It also expressed worry over media industry’s high cost of production inputs, urging the Federal Government to appraise how it can make life easier for the media.

Femi Adesina, president, NGE, in a statement to mark the World Press Freedom Day, enjoined the government that “if there are inadvertent infractions of the rules, we expect nothing but the strictest conformity to due process and the rule of law in addressing such. There are certain approaches that are incompatible with democratic norms. We do not expect that our governments at various levels will still resort to such, 14 years into unbroken democratic rule.”

According to Adesina, the media should be seen as partners in development, worthy allies in the nurturing of the country’s democracy and the quest for it to be a great nation. He lamented that curiously successive administrations in the country have treated the media with suspicion, if not as some sort of adversary, regretting that mindset, which, he said, a day like the World Press Freedom Day can help to correct.

“Nigeria’s robust and vibrant media have a worthy history of commitment to noble causes, and played key roles in the struggle for independence, democratic rule, social justice, freedom of speech, human rights, and the like. Today, the media are still in the vanguard of upholding all that is noble, just, fair, and indeed, all that would redound to progress and development of the country”, he noted.

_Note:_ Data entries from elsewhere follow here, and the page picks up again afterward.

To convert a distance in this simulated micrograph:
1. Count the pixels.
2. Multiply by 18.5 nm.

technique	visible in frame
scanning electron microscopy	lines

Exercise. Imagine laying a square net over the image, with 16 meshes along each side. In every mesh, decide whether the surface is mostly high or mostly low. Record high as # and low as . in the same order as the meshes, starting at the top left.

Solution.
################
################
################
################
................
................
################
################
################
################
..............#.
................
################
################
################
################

According to him, recent developments in the country have, however, reinforced the uneasy relationship that often exists between the government and the media, urging the government to with determination resist anything that may bear the slightest semblance to a curtailment of freedom of the press, either overtly or covertly.

“Nigerian editors will always give their best to engender cohesion and harmony in the polity. It is our sacred duty and calling. We will always uphold socially responsible acts and practices, and play to the hilt our roles as partners in progress, towards building a country where no man is oppressed, intimidated or harassed”, Adesina declared.

He said free press means free expression, noting that the country needs such to develop, and to hold its own in the comity of nations.

“Freedom is a bulwark against tyranny. But freedom is also fragile, and World Press Freedom Day is an opportunity to reflect on this. The line between press freedom and repression is quite thin, and eternal vigilance is needed at all times, lest we find ourselves at the wrong side of the divide. Nigerian editors will continue to stand for ethical practices in an atmosphere free of any foreboding or apprehension. That is the essence of World Press Freedom Day”, the editors said.

They also said the media industry is groaning under high cost of production inputs, calling on the Federal Government to appraise how it can make life easier for the press.

“An industry that operates under near-economic strangulation due to unfriendly government policies cannot be said to be really free”, the editors said.